Husband and wife team Frank Samson and Corinna Steeb at Prancing Pony Brewery. Image credit: John Kruger
Husband and wife team Frank Samson and Corinna Steeb at Prancing Pony Brewery. Image credit: John Kruger


South Australia’s Prancing Pony Brewery is capping off a successful year by celebrating its fourth birthday this Saturday (3 Dec), with a special new beer to mark the occasion.

From midday, The Brewshed will be treating everybody to happy hour all day, with $5 schooners, a BBQ, music and games.

It has been an exciting few months for Prancing Pony, which was crowned Supreme Champion Beer for its India Red Ale at the International Beer Challenge in London.

“To win the Supreme Champion Trophy at the International Beer Challenge London was an amazing surprise and the win has become a bit of a gamer changer for our business,” Prancing Pony’s CEO Corinna Steeb told Beer & Brewer.

“We now have enquiries from around the world and it is great to know that people enjoy this big and bold beer outside Australia. The India Red Ale has a great following and has become a conversation piece.

“Did we think that we would win such a prestigious award within four years – definitely not but it’s a nice accolade to have.”

Reflecting on the past four years, Steeb explains that like most breweries, there have been many highlights and challenges along the way.
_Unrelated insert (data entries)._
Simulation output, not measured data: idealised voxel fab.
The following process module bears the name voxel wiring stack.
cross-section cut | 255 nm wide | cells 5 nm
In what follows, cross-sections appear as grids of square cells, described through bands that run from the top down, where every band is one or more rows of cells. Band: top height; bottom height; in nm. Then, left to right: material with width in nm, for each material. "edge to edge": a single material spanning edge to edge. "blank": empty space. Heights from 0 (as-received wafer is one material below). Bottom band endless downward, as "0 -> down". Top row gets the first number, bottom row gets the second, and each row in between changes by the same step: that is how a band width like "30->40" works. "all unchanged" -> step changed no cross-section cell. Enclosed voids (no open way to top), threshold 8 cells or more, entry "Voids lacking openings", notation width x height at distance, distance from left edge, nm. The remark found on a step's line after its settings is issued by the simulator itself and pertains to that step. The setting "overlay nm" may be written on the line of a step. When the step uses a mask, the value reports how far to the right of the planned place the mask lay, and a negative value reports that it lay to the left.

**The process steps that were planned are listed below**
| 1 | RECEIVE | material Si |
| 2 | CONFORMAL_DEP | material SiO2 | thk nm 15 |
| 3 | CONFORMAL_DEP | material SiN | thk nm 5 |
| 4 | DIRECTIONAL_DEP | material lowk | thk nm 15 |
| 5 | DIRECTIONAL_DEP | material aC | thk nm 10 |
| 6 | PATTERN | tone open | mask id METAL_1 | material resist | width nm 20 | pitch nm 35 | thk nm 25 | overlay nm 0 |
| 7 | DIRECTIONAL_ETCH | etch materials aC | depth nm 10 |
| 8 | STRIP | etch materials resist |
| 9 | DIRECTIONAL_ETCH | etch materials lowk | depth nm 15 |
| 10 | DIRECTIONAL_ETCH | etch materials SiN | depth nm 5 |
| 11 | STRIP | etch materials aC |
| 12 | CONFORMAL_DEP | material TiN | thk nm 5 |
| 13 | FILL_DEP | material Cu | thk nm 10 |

“One major achievement so far, was moving our brewery from a small shed in an industrial area to a purpose built brewshed and to install our new 30HL Braukon brewhouse without losing a single day of trading. We now get visitors from near and far drinking our beers and watching the brewers at work,” she said.

“With growth come challenges and the biggest continuous challenge is to manage our growth sustainably and to distribute our beers in such a geographically diverse environment.”

In celebration of the birthday milestone, Prancing Pony is releasing Pagan’s Empire, a 6.6 per cent ABV, 60 IBU, India pale ale.

The IPA has been crafted with some old world ingredients including rye to give the beer a solid malt backbone with flavours of roasted pumpernickel, and some grunt through lingering, resinous hops.